ACE-in-GF
ACE-in-GF copied to clipboard
Attempto Controlled English (http://attempto.ifi.uzh.ch/) in Grammatical Framework (https://www.grammaticalframework.org/)
Attempto Controlled English in Grammatical Framework
Introduction
This project implements a subset of the syntax of Attempto Controlled English (ACE) version 6.7 in Grammatical Framework (GF) and ports it to ~20 natural languages (see the Makefile for the currently supported languages). Note that this project does not implement the mapping of ACE sentences to discourse representation structures.
Requirements
Coverage
The grammar should cover a reasonably large and interesting subset of ACE, specifically the OWL-compatible subset that is supported by AceWiki. Ideally, the grammar should cover the full ACE.
Correctness
The grammar should not overgenerate, i.e. it should be possible to use the grammar in a look-ahead editor (which explicitly exposes the coverage of the grammar to the user).
Multilinguality
The grammar should allow for bidirectional translations between ACE and a number of other controlled natural languages, i.e. ACE-like German, Italian, Finnish, etc.
Building
Tested with:
- GF: https://github.com/GrammaticalFramework/GF/commit/2723ed52cf5e76fbabd5e9278e00d012ac19fb78
- GF-Estonian: https://github.com/GF-Estonian/GF-Estonian/commit/2e3169dcca7cd76e2273b8e0a622eb873e709e64
The ACE-in-GF grammar can be turned into a PGF file in various ways depending on
- if the AceWiki-subset grammar or the full ACE grammar (experimental) is desired;
- which vocabulary is included;
- which languages are included.
Several targets are available in the Makefile, which start with the
pgf_
prefix. To build the grammar execute e.g.

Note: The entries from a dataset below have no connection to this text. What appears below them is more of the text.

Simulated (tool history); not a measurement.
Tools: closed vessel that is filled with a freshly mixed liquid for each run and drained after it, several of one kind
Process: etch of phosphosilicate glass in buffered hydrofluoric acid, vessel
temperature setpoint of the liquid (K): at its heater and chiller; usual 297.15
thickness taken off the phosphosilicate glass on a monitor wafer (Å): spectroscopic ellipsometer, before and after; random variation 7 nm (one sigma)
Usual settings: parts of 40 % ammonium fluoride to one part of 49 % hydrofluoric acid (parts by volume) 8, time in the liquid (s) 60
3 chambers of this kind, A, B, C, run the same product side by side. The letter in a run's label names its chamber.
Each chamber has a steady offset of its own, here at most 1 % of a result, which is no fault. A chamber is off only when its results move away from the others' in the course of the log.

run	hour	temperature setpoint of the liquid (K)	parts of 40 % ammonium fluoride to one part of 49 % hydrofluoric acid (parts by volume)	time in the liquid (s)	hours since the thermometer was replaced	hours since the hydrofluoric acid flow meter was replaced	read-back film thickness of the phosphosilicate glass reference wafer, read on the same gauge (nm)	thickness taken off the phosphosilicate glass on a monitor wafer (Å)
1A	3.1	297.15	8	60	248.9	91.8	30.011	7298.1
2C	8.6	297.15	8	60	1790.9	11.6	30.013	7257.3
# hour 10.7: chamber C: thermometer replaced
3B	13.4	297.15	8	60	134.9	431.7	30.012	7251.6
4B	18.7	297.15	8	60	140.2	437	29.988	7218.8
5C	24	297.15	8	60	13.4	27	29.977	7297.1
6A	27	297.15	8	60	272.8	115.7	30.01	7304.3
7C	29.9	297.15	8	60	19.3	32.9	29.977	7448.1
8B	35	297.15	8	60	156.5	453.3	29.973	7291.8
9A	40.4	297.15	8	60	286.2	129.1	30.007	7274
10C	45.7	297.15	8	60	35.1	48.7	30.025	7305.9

make pgf_acewiki_aceowl # AceWiki grammar, ACE only, tiny test vocabulary
make pgf_ontograph_40 # AceWiki grammar, all languages, small test vocabulary
To build the full ACE grammar (ACE-only) with a lexicon of ~1000 general words, run
bash make-pgf.bash
(Note that it is important that you use bash
.)
The building should not take more than a couple of minutes. The GF libraries are expected to be found in a system-wide location, e.g.:
- ~/.cabal/share/gf-3.4/lib/present/
- ~/.cabal/share/gf-3.4/lib/prelude/
Running
Example of translating an ACE sentence to other languages.
$ make pgf_Words300
$ gf Words300.pgf
Words300> p -lang=Ace -cat=Text "it is false that X is read by nothing but computers that Y does not see ." | l -treebank
Words300: sText (falseS ... see_V2))))))
Words300Ace: it is false that X is read by nothing but computers that Y doesn't see .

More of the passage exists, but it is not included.